Saturday, November 12, 2011

Not So Famous Opening Lines



The opening lines of a novel are Important.  It is that moment when a potential reader flips through your novel and either decides to buy in and read on, or puts it back on the shelf.  The opening lines of so many classics have become quite famous and I am not going to repeat them here. 

But here are a few opening lines from some very big bestsellers that are also some of my favorite novels.  Can you guess the novel?  

Send in your guesses via the comments.  No prizes, no bells or whistles, no standing ovation, no ribbons - just bragging rights if you guess all or any of them -- okay, okay, here's a little confetti .

 

Not So Famous Opening Lines

1.    The doctor woke up afraid.  He had been dreaming of the old house in New Orleans again.  He had seen the woman in the rocker.  He’d seen the man with the brown eyes.

2.     For the first fifteen years of our lives, Danny and I lived within five blocks of each other and neither of us knew of the other’s existence.

3.      The small boys came early to the hanging.  It was still dark when the first three or four of them sidled out of the hovels, quiet as cats in their felt boots.  A thin layer of fresh snow covered the little town like a coat of new paint, and theirs were the first footprints to blemish its perfect surface.

4.     A man with binoculars.  That is how it began: with a man standing by the side of the road, on a crest overlooking a small Arizona town, on a winter night.

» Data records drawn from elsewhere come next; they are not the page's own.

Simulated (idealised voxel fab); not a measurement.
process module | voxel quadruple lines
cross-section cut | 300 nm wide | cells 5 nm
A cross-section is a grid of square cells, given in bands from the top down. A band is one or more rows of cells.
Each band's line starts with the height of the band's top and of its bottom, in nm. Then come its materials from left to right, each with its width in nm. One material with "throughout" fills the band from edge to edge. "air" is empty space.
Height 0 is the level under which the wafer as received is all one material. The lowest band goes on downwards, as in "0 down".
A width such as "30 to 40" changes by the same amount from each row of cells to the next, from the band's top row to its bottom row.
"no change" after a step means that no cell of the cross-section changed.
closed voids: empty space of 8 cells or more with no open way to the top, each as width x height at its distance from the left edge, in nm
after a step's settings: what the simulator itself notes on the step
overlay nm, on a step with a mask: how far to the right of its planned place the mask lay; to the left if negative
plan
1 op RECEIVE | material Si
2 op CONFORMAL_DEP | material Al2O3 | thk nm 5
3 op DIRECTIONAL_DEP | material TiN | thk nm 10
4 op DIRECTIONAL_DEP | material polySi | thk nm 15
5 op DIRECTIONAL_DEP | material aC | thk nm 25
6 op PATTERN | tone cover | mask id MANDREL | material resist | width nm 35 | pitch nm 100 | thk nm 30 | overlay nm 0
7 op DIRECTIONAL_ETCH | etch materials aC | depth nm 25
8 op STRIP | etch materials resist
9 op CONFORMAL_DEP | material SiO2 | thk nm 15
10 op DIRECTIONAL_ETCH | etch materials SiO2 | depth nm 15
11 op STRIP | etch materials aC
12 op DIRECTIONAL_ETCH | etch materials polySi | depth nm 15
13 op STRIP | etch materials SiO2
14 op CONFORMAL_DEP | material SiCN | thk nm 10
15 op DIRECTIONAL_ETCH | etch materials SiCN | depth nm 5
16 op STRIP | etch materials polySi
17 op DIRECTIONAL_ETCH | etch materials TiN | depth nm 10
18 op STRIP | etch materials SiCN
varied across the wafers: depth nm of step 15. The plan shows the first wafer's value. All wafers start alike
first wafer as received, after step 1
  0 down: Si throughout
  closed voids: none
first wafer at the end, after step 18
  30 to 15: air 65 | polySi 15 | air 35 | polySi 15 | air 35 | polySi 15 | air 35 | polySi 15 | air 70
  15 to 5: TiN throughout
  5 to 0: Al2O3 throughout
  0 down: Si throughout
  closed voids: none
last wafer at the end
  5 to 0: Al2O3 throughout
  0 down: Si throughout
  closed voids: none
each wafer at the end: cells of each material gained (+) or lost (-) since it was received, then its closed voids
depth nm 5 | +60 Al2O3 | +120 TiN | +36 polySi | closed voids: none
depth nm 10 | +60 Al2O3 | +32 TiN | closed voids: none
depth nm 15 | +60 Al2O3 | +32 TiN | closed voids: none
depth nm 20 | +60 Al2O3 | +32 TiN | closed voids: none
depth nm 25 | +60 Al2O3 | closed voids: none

5.      Imagine a ruin so strange it must never have happened.  First, picture the forest.  I want you to be its conscience, the eyes in the trees.  The trees are columns of slick, brindled bark like muscular animals overgrown beyond all reason.  

6.      Almost everyone thought the man and the boy were father and son.  They crossed the country on a rambling southwest line in an old Citroen sedan, keeping mostly to secondary roads, traveling in fits and starts. 

7.      Once upon a cold and luminous Saturday morning, in an urban hamlet of tenements, factories, and trolley cars on the western slopes of the borough of Brooklyn, a boy named Michael Devlin woke in the dark.

Answers will be posted soon. 

1 comment:

  1. So I'm thinking, "this will be easy for me". The avid reader will certainly get a perfect score. Yikes! I have no idea where these come from. Number 2 seems somewhat familiar but I think I never read any of the others. HELP! Can't we please have some classics?